Consistent OD replica corruption after 1 minute
I have two identical OD servers, a master and a replica, both running 10.9.5. About a week ago, authentication to the OD failed completely and slapd -Tt showed that the database was corrupted. I fixed the problem by executing:
db_recover -cv -h /var/db/openldap/openldap-data/
and
db_recover -cv -h /var/db/openldap/authdata/
Authentication to the master resumed, and everything is working. Except, that the corruption remained on the replica. I tried waiting for replication and even forcing replication, but that did not fix the problem. I eventually fixed the replica by using the same commands. However, the problem shows up, like clockwork, 1 minute after I repair. I can tell that the repair is working because I have a process on a another machine that queries both ODs on a schedule. I can see both queries being successful, and then 1 minute after the fix, the query to the replica begins to fail. Here is the error from slapd -Tt:
559abc16 bdb(dc=ohaephqxs001,dc=aepsc,dc=com): PANIC: fatal region error detected; run recovery
559abc16 bdb_db_open: database "dc=ohaephqxs001,dc=aepsc,dc=com" cannot be opened, err -30974. Restore from backup!

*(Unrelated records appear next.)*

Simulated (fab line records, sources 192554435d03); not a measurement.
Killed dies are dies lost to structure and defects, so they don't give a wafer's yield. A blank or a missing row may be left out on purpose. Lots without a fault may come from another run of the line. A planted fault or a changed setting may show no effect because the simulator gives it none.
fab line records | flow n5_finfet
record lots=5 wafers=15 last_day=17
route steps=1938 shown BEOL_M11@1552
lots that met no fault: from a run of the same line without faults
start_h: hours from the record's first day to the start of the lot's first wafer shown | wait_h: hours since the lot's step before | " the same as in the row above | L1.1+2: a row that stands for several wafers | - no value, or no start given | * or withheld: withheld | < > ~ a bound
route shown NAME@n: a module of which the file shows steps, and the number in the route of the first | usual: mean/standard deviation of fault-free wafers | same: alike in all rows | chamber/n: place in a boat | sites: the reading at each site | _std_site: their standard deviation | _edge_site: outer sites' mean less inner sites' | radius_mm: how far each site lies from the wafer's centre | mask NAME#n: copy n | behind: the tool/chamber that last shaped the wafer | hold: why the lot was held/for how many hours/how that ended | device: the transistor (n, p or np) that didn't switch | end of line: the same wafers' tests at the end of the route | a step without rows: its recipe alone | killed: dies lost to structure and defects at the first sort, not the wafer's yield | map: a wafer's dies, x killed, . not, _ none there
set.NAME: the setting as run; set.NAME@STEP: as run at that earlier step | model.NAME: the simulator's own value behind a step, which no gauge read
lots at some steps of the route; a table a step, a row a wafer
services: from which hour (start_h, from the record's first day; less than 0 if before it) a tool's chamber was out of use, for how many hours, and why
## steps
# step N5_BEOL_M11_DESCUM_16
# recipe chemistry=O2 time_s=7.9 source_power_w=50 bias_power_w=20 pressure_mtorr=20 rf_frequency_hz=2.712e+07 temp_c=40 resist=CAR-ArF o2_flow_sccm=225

559abc16 backend_startup_one (type=bdb, suffix="dc=ohaephqxs001,dc=aepsc,dc=com"): bi_db_open failed! (-30974)
I've tried looking at opendirectoryd.log and setting od logging to debug, but I can't see anything in the mass of logs to indicate the problem. I have no idea why the corruption is happing so regularly. Replication doesn't happen that often does it? Any suggestions on where to look are appreciated.
Thanks.
Xserve, OS X Mavericks (10.9.5)